Consider $\mathbb{Z[\sqrt{-5}]}=a+b\sqrt{-5}$ where $a,b \in \mathbb{Z}$. My understanding is that an integral domain is a PID if every ideal in the ring is principal.
For the above example, this I can see that it is an integral domain because it's a subring of $\mathbb{C}$, which contains 1. My issue comes with showing the 'principal' part, where I'm not quite sure where to start.
In $\mathbb{Z}[\sqrt{-5}],$ $2$ and $3$ are irreducible, since $6 = 2 \cdot 3$ and $6 = (1 + \sqrt{-5})(1 - \sqrt{-5}).$ Observe that $U(\mathbb{Z}[\sqrt{-5}]) = \{\pm1\}$ (group of units). Therefore, the factorization of $6$ are truly different $\Longrightarrow \mathbb{Z}[\sqrt{-5}]$ is not a unique factorization domain. Since all principal ideal domains are unique factorization domains, it follows that $\mathbb{Z}\left[\sqrt{-5} \right]$ is not a principal ideal domain either.

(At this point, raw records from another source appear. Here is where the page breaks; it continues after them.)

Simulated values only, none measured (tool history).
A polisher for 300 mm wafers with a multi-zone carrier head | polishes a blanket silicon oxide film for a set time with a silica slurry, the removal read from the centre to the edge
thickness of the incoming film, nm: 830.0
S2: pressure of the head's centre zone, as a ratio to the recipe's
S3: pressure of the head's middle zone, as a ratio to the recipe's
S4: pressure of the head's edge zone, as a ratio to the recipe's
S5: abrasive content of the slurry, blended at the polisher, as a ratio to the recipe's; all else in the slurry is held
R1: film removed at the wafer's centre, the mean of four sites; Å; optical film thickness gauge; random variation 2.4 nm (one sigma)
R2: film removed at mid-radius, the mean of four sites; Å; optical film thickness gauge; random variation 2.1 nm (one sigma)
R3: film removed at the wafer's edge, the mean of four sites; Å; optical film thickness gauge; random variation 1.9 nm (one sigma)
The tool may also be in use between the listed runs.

Euclid's Lemma (2-line proof) $\ \ \gcd(a,b)=1,\ a\ |\ bc\ \Rightarrow\ a\mid c\ \ $ if $\ \gcd(ac,bc)\ $ exists.
If this fails, i.e. if $\,\gcd(a,b) = 1,\ a\mid bc\ $ but $\ a\nmid c\:$, then the $\,\gcd(ac,bc)\ $ fails to exist, so the ideal $\,(ac,bc)\,$ is not principal. Apply to: $ $ irreducible $\, 2\mid \omega\bar\omega = 6,\,$ but $\, 2\nmid \omega,\bar\omega,\,\ \omega = 1\!+\!\sqrt{-5}$.